Bob Burdekin, AES, CHHP
Is Your Horse Shod to Meet Their Needs?
The aspect of shoeing to the needs of your horse is one that requires a complete understanding of what is expected of the horse and the rider whatever the task and how it is performed. Too many people seemed to feel that if they are able to somewhat able to either trim or nail on a shoe to a horse’s foot that it is all the same. Nothing could be further from the truth; if there is an event or specific job that has horse has to perform ranging from recreational to speed events there is a specific need for specialized shoeing techniques.
Let’s look at the sport of roping; did you know that there are three definite and different jobs that rope horses can be asked to perform? At the same time, there are three different ways to shoe rope horses to allow them the greatest advantage to accomplish the task that is asked of them. In team roping, there is a heading horse and there is a heeling horse, both work independently and differently from the other; while at the same time working together. The heading horse has to have the speed and the balance to reach a safe distance to enable the rider to place the initial rope on the steer. This is accomplished mainly by working off of the front end and being able to pull the steer into position for the heeling horse to put their rider into position to make the catch of the rear legs. This is accomplished by being able to sit down once the rope is thrown and create the stopping power in the shortest time possible. This is accomplished by mainly working off of the rear end of the horse. So you see it appears that the horses are doing the same job, but there are differences and those differences are made to happen by making changes in the overall shoeing of the specific horse.

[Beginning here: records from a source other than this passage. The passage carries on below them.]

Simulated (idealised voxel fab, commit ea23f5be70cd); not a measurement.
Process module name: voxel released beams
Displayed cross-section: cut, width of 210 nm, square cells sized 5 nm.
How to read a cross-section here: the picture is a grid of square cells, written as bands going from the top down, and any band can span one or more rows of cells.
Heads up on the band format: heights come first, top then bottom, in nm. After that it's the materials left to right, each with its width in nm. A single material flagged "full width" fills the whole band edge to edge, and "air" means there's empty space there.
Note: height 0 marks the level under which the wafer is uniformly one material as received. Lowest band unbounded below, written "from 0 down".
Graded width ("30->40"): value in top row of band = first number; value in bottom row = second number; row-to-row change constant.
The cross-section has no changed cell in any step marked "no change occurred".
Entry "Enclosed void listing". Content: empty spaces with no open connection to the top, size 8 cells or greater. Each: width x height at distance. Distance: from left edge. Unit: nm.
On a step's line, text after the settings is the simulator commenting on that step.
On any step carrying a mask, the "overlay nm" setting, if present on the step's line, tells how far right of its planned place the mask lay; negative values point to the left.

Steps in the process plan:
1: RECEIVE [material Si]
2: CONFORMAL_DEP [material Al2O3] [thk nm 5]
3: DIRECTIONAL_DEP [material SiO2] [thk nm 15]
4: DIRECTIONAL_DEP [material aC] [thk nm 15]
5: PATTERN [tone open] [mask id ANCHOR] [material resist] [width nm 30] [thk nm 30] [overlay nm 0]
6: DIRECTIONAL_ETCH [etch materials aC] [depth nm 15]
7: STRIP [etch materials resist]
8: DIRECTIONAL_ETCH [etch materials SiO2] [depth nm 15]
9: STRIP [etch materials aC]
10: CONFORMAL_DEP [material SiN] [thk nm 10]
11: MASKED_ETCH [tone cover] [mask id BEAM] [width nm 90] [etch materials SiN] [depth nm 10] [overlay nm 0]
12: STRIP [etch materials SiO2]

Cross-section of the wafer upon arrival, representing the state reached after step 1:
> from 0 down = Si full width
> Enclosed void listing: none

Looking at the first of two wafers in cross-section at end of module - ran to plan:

The third type of rope horse is the calf roping horse and it has to be shod in a manner that will allow it to do the jobs of both the heading and heeling horses. In this instance you have to somewhat merge the two shoeing techniques together, consider the horse that is being shod and then create the greatest balance in the end product.
So what you need is someone that understands the requirements of your modality of riding and how it affects how you and the horse interact. If you ride a jumper, use a farrier that understands the requirements of the jump world, and so on. Don’t just use them because someone else is using that same farrier, be selective and make the right choice for both you and your horse. Give it some thought.